You’ve got a leadership team and a board that has gotten used to be up into the right lead volume numbers in charts and slides for marketing and now you’re trying to change the way they perceive and value what marketing does. There’s a lot of resistance inside and outside the organization to make the change that is just sitting at this podcast is really you can say oh yeah, this totally makes sense.

You get inside the context of a company that has the hidden number. Then ask to give the email out next Tuesday. It has to keep people productive, that they’re getting a paycheck every other every week. The reality of making the shift is not [00:20:11], It’s not simple by any means. Front and center marketing starts with intent, not perfect execution. It starts with talking about the impact marketing has on business metrics, not marketing metrics.

I was in a meeting this morning where I asked one of the junior marketing people, “What are your objectives for 2017?” She didn’t talk about pipelines, she didn’t talk about revenue results, she talked about open rates, click rates, and getting more emails on the list. I get that that’s operationally where she’s focused, but the fact that she literally could not elevate it into a business conversation. That is a challenge.

She may walk out of that room even though she said that, “I’m focused on pipelines, I have to go get open rates fired..” She may be right because if you’re doing email marketing and you don’t have good open rates, tactically operation is also important. But if you have a marketing group that is perpetuating that that is their job, that becomes their dashboard. They go to the executive team and now we’re putting on results or revenue impact. They’re recording on tactical campaign responses. We didn’t have this all over the place. Even in organizations that talks about revenue responsibility, even in marketing groups that talk about the alignment they have to put there. Part of it, let’s just say we have a long way ago on this. It is hard stuff. We’re asking marketers to do really hard marketing and do it in a way that in many cases it counters the way they are trained and practice to do marketing today. It makes sense, it’s not a quick shift but it’s far longer.
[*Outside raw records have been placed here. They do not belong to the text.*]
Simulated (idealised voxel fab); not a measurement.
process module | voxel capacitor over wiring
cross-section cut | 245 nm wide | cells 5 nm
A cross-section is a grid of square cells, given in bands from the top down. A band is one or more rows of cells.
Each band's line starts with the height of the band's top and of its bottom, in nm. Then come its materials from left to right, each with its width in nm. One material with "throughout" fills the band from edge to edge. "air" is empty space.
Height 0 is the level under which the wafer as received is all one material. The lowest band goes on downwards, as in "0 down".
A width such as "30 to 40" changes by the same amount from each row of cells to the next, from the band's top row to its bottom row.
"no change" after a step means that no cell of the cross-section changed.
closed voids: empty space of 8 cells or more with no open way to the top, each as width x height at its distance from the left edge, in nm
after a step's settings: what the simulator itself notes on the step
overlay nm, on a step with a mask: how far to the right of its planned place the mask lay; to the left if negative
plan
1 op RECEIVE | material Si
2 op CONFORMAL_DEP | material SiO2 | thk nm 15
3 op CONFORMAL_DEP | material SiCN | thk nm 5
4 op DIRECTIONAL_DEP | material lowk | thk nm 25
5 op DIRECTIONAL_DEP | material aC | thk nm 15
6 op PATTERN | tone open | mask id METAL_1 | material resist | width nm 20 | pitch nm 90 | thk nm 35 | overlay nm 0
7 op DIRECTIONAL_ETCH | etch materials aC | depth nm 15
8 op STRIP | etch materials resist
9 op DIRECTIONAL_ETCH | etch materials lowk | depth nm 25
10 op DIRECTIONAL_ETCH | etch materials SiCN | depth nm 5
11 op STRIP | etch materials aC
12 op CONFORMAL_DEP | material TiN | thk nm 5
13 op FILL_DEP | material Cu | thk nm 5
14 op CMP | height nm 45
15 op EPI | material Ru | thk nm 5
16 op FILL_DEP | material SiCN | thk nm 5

Marylou: Definitely. I’m feeling profoundly changed over here. The reason why is because I have always been running the assumption that a persona in marketing is not a persona in sales. Why? Because the persona in marketing is all about generating a kind of hand up in the air like I’m interested. But the call to action for us, for personas for top of funnel, I’m talking, is to find the right person or to get a first meeting. Those are two diversely different calls to action that we need from each, from marketing versus sale. But now you’re talking to someone who still has that old mentality. This profit center marketing thing sounds awesome!

Matt: If something, we’re spending a lot more time certainly engaging about and evangelizing. One of my real focus there over the next few months is to figure out not just how to describe what profit center marketing is and what it can mean, but the next question I want to ask is, “How do we do that?” It sounds great, I can listen to this podcast, it sounds fantastic.

Marylou: Yeah. That was my next question, Matt. What system of yours can we get, follow, learn from you?

Matt: Even though we’ve just recently started using the term Process Center marketing as sort of our material, teaching a lot of it. A lot of what you’ll see in our blog, for instance really speaks to that. Even in some of the factful recommendations, it’s encouraging marketers to think in terms of the right target, in terms of web traffic is not good enough. Are you getting the right traffic? If you’re measuring cost per lead, that’s only relative to the quality but the value that will generate if those opportunities are the right lifetime value targets for you.

You can create a lot of content. You could see a lot of it there. What we’re working on next is how we take that concept in Public Center Marketing and help CMOs take advantage of it. How do we help managers and operational marketers to sort of shift how they think about how they talk about their work? And then, shift how they’re doing the work to reflect that as well.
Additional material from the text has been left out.